After years of being hammered by liberal talking heads for being too lenient about policing content, social media companies are considering radical changes to the social media landscape. Big Tech giants might begin to decide “what is true and what is false,” according to Axios.
Facebook is one company among many radically shifting their outlooks on free speech. “To defend against the spread of manipulated media, which experts believe threaten elections, businesses and human rights,” Axios wrote, “companies are now discussing potential new policies to call them out or even take them down.”
While this possible new approach might not scour the platform of every controversial opinion or lie, Axios wrote, “It would be meant only to rein in manipulated media — everything from sophisticated, AI-enabled video or audio deepfakes to super-basic video edits like a much-circulated, slowed-down clip of Nancy Pelosi that surfaced in May.”
Axios observed that this move is a “significant concession to critics who say the companies have a responsibility to do much more to keep harmful false information from spreading unfiltered.” The same article also observed that this would be a major shift in tone, in that it would bean “inflection point in the companies' approach to free speech, which has thus far been that more is better and that the truth will bubble up.”
Charlotte Stanton of the Carnegie Endowment commented on this shift in tone among Big Tech platforms, saying that while its “great to believe in the conflict of ideas, but the reality is that when we're inundated with so much information, that doesn't really work.” She followed this by noting that this is a now popular sentiment, "there was an 'aha' moment for some of the platforms when we had that discussion."
Sam Gregory of the human rights nonprofit WITNESS commented that "There is pressure on platforms to act in a more editorial or curatorial way," he then added "You're seeing a greater range of options being deployed by platforms."

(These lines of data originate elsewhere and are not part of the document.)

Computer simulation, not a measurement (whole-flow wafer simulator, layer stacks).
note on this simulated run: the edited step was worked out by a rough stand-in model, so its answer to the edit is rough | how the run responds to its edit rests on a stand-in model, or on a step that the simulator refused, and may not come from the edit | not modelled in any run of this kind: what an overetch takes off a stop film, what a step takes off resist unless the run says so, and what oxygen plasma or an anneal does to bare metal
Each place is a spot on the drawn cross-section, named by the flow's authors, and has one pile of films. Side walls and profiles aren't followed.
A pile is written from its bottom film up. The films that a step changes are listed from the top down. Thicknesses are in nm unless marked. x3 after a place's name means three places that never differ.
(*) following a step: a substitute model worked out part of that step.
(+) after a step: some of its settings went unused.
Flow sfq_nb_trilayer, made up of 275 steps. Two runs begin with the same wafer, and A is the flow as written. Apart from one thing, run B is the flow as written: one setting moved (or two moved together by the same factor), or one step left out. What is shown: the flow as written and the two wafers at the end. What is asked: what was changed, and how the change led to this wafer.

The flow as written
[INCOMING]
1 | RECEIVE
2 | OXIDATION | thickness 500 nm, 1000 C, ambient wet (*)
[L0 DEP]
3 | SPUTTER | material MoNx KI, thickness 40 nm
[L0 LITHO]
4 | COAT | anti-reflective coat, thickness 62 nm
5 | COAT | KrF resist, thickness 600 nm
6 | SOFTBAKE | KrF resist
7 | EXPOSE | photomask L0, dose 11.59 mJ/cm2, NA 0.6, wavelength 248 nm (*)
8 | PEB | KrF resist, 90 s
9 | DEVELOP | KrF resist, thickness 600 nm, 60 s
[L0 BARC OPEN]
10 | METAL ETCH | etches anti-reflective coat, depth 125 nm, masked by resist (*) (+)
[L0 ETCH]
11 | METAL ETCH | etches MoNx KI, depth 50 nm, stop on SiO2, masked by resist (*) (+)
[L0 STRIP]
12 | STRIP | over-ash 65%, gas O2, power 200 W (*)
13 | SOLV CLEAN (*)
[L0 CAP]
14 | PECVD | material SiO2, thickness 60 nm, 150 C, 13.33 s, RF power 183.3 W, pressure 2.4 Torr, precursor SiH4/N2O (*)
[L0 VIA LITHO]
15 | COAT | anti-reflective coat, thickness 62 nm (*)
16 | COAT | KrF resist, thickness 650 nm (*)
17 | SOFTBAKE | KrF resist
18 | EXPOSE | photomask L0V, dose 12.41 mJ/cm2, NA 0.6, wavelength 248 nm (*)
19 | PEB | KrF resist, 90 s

With a growing consensus that “fake news” is the problem, particularly before the 2020 election, the remaining debates are how to assess what is truly fake, whether to remove or label it, and the best way to flag it as fake.
Axios closed its article by saying these companies in pursuit of reform are under “blistering attack from conservatives in the U.S. who claim that the companies' moderation policies are biased against them” and thus may have a “reluctance to ruffle lawmakers and the president” which may end up watering down their new policies.